Arizona Discusses New High-Interest Loan Option

arizona-senate

 

As of 2008 state legislation payday lending in Arizona is considered prohibited. However, new proposal has recently been discussed in the Senate and it is the one that suggests some sort of the high-interest credit variation to get back to the state.


Surely, the subject of instant payday loans has always been very tricky (across the entire state). In Arizona proponents of such high-interest loans have tried their luck some time now and failed due to various reasons; however, this year they seem to have been able to gain at least some share of success.

The proposal bears the name of “Consumer Access Line of Credit”, made by Sen. Debbie Lesko to House Bill 2496.

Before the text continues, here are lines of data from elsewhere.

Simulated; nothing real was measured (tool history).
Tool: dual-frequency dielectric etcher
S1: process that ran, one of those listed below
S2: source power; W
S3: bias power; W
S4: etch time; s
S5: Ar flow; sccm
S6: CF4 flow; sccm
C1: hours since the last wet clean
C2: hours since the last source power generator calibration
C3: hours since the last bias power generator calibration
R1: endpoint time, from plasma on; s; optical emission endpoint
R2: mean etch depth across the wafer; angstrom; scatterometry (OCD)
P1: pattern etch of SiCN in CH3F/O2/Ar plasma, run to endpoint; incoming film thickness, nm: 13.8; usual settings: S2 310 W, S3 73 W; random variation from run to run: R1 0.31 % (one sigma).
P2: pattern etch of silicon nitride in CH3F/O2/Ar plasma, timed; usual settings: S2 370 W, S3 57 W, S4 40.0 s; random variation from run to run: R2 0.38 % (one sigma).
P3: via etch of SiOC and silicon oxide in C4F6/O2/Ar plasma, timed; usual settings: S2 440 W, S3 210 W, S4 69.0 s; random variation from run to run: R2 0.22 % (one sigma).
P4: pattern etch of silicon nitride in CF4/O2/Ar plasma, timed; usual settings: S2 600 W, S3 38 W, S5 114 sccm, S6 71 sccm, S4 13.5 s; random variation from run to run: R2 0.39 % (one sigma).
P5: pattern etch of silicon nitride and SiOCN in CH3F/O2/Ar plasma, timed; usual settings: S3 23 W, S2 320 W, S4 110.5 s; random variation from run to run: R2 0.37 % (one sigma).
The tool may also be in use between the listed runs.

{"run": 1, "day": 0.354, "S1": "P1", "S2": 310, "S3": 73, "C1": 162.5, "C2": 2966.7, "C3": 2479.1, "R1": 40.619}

  • It presupposes the offering of a small cash loan option with a maximum APR of 164% and a maximum loan amount of $2,500.
  • This equals to 0.45% a day of interest for a short-term loan.
  • The amendment also suggests that all lenders should run a compulsory check of their perspective customers through a statewide database in order to make sure that the entire amount of a loan does not exceed $2,500.
  • Thus, credit history check will be required.
  • The loan term offered is one year.
  • Repayment plans and freezing of interest rates for struggling borrowers are also required.

The proposal has got a number of opponents as well as proponents.

Democrats call it predatory lenders coming back to Arizona,and they are also backed by Republicans as well.

The old argument is about the nature of online payday loans, as the initial prohibitive measures were meant to protect customers from getting into debt due to high interest rates. However, many people with bad credit history were left with basically no option for any emergency cash instead.

In this respect the proposal lobbyists appeal to the fact that all borrowers should have the choice, the right and access to fast payday loans options with no regards to the state of their credit standing. They should also have an option to improve their credit by making timely payments.


Proponents see payday loans as a more attractive and also more beneficial offer for borrowers than car title and pawn shop loans.

Opponents, however, see it as a threat for low-income residents and they are willing to stand their point.


In 2008 payday loans were prohibited in the state as 60% of voters were against high-interest lending in the state. At the present moment the panel voted 6-4 and the proposal is going for consideration to the full Senate. So, we’ll see.